Some may be surprised that flatbed scanners are still being added to multifunction print devices. The reason for this surprise is because of the abundance of “scanner” apps available for both Apple and Android phone systems. Using these apps, you can scan any document, picture, or book page, edit it, and save it as a digital document — all from the same device you use to order pizza. With these advances, why haven’t these completely taken the place of dedicated flatbed scanners? In this piece, we’re going to look at the ways that stand-alone scanners still beat their phone-based alternatives when scanning your essentials.
When you use your phone to scan an image or document, unless your phone and the subject is specifically mounted, there’s no way to make sure the phone is completely parallel with the subject. This lack of consistency is apparent in the document — leaving it looking slightly warped or melted. Attempt to fix it as much as you like later, the digital image will always look a bit “off.” A stand-alone scanner’s specifications for the angle are completely fixed, removing the possibility for “melted image syndrome.”
Similar to the issue with the image aspect, nailing the focus of the subject is only as good as the phone’s system. In many scanning applications, what looks like a focused image on the phone screen is frequently a filter that alters the contrast. When this same image is viewed on larger screens or printed out as a document, the lack of focus is more apparent. With a stand-one scanner, the focus is locked in place — allowing for a consistently focused scan every time.
Most photographs have a high amount of gloss to their appearance, making them extremely difficult to photograph without also capturing a huge amount of glare. In order to “scan” an image with a phone where glare is minimized, many angles are required. Again, as mentioned before, this variety of angles greatly warps the focus and aspect of the subject. When using a stand-alone scanner, the lighting is perfectly adjusted to remove any glare from the end product.

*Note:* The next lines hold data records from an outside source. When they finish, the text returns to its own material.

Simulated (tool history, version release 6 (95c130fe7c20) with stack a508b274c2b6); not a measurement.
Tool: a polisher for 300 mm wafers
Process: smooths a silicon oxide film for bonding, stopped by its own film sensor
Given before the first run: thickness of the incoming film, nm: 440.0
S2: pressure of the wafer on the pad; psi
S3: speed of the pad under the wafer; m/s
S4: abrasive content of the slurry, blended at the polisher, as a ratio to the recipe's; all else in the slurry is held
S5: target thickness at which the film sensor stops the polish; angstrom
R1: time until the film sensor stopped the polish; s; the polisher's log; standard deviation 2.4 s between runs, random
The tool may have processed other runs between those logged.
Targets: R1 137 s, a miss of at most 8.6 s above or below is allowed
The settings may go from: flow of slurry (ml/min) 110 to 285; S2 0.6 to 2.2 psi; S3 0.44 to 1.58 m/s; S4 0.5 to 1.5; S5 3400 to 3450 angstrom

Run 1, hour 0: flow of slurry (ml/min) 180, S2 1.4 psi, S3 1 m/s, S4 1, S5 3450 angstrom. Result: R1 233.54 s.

Speed of Scanning Many Documents or Images
If you’ve ever been in charge of scanning a large number of documents for a company manual or many physical photographs for a slide show, you can attest to how long it can take to scan even one subject. This would process would be an immense headache if hoping to use a phone. Each document page or photograph would require careful tweaking with the phone’s angle and additional editing to crop edges, tilt warped angles, and the like. A standalone scanner, however, can scan documents and images consistently in the amount of time it takes to lay the document or photograph on the scanning bed. Commercial high-volume scanners can even scan 40-80 pages per minute.
Are we saying that mobile-device-based scanners don’t have any use? Of course not. Phone-based scanners certainly fit the bill when needing to scan documents or photos when no other scanners are available. However, for those seeking a higher quality scan, a stand-alone scanner always delivers an easier scanning experience as well as a higher quality scan.